When Albert Fred “Red” Schoendienst was born on February 2, 1923, the St. Louis Cardinals had never won a World Series. Neither had the New York Yankees. Walter Johnson was still half a decade away from retirement. In the final Major League Baseball season played before Red Schoendienst was born, the leagues combined for 1,248 triples and 1,055 home runs. Triples accounted for 54% of hits which went for three or more bases. In 2017, that number was 11.5%.

Red Schoendienst was born and raised in Germantown, a small village in Clinton County, Illinois which is located about 40 miles from St. Louis. He grew up in humble circumstances, but he overcame eye injuries to break into the Majors with the Cardinals in 1945, at age 22. A talented two-way second baseman, Schoendienst was an All-Star nine times with the Cardinals before he was traded to the New York Giants, who the next season traded him to the Milwaukee Braves, where he won a World Series while finishing third in National League MVP voting and leading the league in hits.

Following the 1960 season, Schoendienst returned to St. Louis, primarily as a pinch hitter before transitioning to a coaching role. In 1965, Schoendienst took over as manager of the Cardinals, leading a team comprised of many of his former teammates. In his third season as manager, Schoendienst’s Cardinals won 101 games and a World Series championship. The next season, the Cardinals won 97 games and another National League pennant.

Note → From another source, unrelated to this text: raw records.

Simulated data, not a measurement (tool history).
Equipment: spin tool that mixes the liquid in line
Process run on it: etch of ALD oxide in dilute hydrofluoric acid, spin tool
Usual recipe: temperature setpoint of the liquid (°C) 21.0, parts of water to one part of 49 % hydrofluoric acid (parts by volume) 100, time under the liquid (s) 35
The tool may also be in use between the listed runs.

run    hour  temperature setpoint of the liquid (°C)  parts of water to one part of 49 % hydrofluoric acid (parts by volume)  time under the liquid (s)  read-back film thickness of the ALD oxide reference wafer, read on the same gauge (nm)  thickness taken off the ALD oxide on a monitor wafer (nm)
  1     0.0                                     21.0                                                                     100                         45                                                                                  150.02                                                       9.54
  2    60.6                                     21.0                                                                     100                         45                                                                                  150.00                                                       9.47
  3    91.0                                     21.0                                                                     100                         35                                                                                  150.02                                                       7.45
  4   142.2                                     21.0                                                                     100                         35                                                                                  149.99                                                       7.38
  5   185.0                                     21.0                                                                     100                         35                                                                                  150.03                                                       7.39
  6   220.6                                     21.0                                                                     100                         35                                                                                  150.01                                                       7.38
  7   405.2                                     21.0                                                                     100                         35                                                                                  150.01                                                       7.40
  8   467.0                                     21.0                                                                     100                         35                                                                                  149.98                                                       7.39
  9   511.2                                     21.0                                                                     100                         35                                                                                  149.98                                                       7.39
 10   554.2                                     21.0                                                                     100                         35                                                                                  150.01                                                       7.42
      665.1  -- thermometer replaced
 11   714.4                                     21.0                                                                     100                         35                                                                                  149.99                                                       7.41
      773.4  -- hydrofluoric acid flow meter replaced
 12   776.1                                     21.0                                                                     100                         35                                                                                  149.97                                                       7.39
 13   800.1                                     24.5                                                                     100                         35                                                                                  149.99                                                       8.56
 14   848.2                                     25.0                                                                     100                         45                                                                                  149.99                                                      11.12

Following a lacklulster 1976 season in which the Cardinals went 72-90, the Cardinals fired Schoendienst, after which he spent two season as a coach for the Oakland Athletics. Schoendienst returned to the Cardinals in 1979 as a coach on the staff of Ken Boyer, a former teammate and a player whom Schoendienst managed. In 1980, Schoendienst served again as manager, this time in an interim capacity, before the job was filled on a full-time basis by Whitey Herzog, for whom Schoendienst worked as a coach. In 1990, when Herzog resigned, Schoendienst stepped in again to manage the team.

It often feels a bit crass to eulogize men based solely on their professional merits. But even for a generation of fans who never experienced Red Schoendienst in a publicly visible role, be it as a player or a manager, he was an omnipresent part of our experience as Cardinals fans. 2018 was the 74th consecutive season in which Schoendienst donned a MLB uniform, this time as a special assistant coach.

The story of Red Schoendienst’s professional career, not the singular aspect of his life but undeniably a major part of it, is the story of the St. Louis Cardinals. He may never have played with Rogers Hornsby, but he also debuted with the Cardinals the same season as Harry Caray, and nine seasons before Jack Buck. Schoendienst played under Billy Southworth and he managed Ray Lankford. He played with Stan Musial and Bob Gibson (and outside of St. Louis, Willie Mays and Hank Aaron).

Baseball’s greatest strength is its history, but this strength can also be a weakness when those involved with the sport–directly or as fans–are stuck in the past. Red Schoendienst was a link to the past of baseball and of the Cardinals, but he was not stuck there. In this video, he describes his teammate Enos Slaughter’s legendary “Mad Dash Home” in Game 7 of the 1946 World Series, and minutes later, he discusses Albert Pujols with a level of reverence that not all baseball lifers have for men fifty-seven years their junior.

Red Schoendienst was a link to the past for the Cardinals, but the effect he had was less one of longing for the old days and more one of appreciating what past generations did in giving modern fans the wonderful product that is the current-day St. Louis Cardinals. He was a vibrant, relevant fixture for the St. Louis Cardinals for decades, and while his presence with the team will be missed, Cardinals fans, and fans of baseball as a whole, should be grateful of the ninety-five years we got from Red Schoendienst.